Haunting space image shows million mile long jet of plasma shooting from Sun
A WILD image from space shows a million-mile-long jet of plasma ejecting from the Sun.
The image was shot by an astrophotographer from Arizona, Andrew McCarthy, and was posted to a Space Subreddit on September 25.
The photo was made with hundreds of images over several hours, and then composed into one, McCarthy said.
In the post, McCarthy warned that viewers shouldn’t try capturing the image at home.
“DO NOT point a telescope at the sun,” he wrote.
“You’ll fry your camera or worse, your eyes.
“My telescope was specially modified with multiple filters for this.”
McCarthy explained that the image shows the Sun’s “chromosphere” in Hydrogen-Alpha light, which shows the plasma ejecting.
He said that one of the Sun’s filaments and prominences snapped off, and ejected the matter into deep space.
The filament is known as a coronal mass ejection (CME) and extended more than one million miles into space, the photographer said.

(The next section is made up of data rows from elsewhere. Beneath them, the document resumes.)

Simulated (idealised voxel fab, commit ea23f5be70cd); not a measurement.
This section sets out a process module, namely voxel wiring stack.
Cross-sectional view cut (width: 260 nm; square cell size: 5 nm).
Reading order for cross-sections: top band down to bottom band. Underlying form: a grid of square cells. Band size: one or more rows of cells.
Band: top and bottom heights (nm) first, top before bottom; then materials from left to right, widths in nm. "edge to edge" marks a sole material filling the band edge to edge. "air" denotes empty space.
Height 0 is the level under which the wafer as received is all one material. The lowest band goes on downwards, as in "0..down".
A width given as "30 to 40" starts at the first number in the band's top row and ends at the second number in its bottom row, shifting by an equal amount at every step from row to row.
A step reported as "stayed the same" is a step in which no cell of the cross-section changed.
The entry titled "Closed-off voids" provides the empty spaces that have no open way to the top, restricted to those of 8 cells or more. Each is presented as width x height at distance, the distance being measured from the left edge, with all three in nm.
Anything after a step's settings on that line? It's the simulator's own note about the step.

After tracking the plasma for a million miles, he is now working on a time-lapse.
“This composite image shows how far the prominence reached before it snapped, far larger than any I’ve seen before,” he wrote.
The image was captured on September 24.
He admitted that the image of the Sun looks more orange than it really is due to a filter, but said that the sky around it is unaltered.
The image was captured using a color neutral white light filter, he said.